HOUSTON (May 23) - Former Senator and Treasury Secretary Lloyd Bentsen, a courtly Texan who as the Democrats' vice presidential nominee in 1988 famously told rival Dan Quayle he was "no Jack Kennedy," died Tuesday. He was 85.
His WWII service:

Bentsen was born in Mission, Texas, to the grandchildren of Danish immigrants and to the children of first generation Americans, and was an Eagle Scout and recipient of the Distinguished Eagle Scout Award from the Boy Scouts of America. He graduated from the University of Texas Law School in 1942 and served in the United States Army Air Forces from 1942 to 1945. After brief service as a private in intelligence work in Brazil, he became a pilot and in early 1944 began flying combat missions in B-24s from southern Italy with the 449th Bomb Group. At age 23 he was promoted to the rank of Major and given command of a squadron of 600 men.
In 18 months of combat, Bentsen flew 35 dangerous missions against many difficult, remote and highly defended targets such as the Ploesti oil fields in Romania, which were critical to the Nazi's war strategy. The 15th Air Force, to which the 449th was attached, is credited with destroying all of the peroleum production within its range, which equated to about half of Germany's sources of fuel on the continent.

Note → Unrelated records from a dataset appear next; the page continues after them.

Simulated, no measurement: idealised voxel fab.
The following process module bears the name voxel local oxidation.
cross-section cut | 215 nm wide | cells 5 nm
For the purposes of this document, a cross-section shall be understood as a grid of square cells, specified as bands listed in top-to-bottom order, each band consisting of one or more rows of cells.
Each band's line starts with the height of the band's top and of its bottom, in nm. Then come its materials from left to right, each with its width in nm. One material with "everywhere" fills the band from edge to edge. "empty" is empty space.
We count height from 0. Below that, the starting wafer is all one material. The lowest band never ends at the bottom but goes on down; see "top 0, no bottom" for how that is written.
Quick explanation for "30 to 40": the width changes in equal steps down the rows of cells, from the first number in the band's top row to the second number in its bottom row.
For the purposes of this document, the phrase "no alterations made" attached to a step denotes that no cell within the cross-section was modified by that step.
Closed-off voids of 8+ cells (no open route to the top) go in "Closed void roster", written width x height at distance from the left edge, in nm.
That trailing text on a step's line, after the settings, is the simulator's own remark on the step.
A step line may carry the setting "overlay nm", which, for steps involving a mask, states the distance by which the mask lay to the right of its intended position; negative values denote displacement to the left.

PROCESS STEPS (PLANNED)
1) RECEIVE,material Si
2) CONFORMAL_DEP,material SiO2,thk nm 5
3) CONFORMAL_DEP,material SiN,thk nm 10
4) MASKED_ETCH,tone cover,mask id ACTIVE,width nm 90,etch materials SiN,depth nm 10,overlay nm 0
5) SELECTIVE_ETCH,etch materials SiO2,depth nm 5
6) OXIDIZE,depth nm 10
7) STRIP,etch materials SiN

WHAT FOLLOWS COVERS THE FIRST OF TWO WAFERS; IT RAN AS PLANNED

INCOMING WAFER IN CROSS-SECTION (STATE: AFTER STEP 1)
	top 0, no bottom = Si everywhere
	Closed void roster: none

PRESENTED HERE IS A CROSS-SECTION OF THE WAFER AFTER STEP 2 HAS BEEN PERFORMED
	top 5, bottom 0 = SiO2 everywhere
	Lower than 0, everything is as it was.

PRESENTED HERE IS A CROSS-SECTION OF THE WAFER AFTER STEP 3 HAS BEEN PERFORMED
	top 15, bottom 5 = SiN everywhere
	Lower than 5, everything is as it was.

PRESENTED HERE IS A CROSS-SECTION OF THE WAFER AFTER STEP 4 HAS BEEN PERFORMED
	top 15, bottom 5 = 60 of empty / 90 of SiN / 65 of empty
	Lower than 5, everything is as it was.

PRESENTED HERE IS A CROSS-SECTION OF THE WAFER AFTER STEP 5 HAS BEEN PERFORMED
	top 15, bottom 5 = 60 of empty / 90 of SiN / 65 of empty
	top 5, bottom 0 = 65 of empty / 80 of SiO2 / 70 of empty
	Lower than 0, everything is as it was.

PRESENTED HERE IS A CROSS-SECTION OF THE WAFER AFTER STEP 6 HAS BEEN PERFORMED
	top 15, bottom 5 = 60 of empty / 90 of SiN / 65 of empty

Major Bentsen's unit also flew against communications centers, aircraft factories and industrial targets in Germany, Italy, Austria, Czechoslovakia, Hungary, Romania, and Bulgaria. Bentsen participated in bombing raids in support of the Anzio campaign and flew bombers against hard targets in preparation for the landing in southern France. Overall, while in the Army Air Corps, he flew over 200 bombing missions over Europe.
Bentsen was awarded the Distinguished Flying Cross, one of the Army Air Corps' and now the Air Force's highest commendations for valor in combat. In addition to the Distinguished Flying Cross, Bentsen was awarded the Air Medal with three Oak Leaf Clusters. The Air Medal and each individual cluster represent specific campaigns for which he was decorated. Before completing his military service, he was promoted to the rank of Colonel in the Air Force Reserve.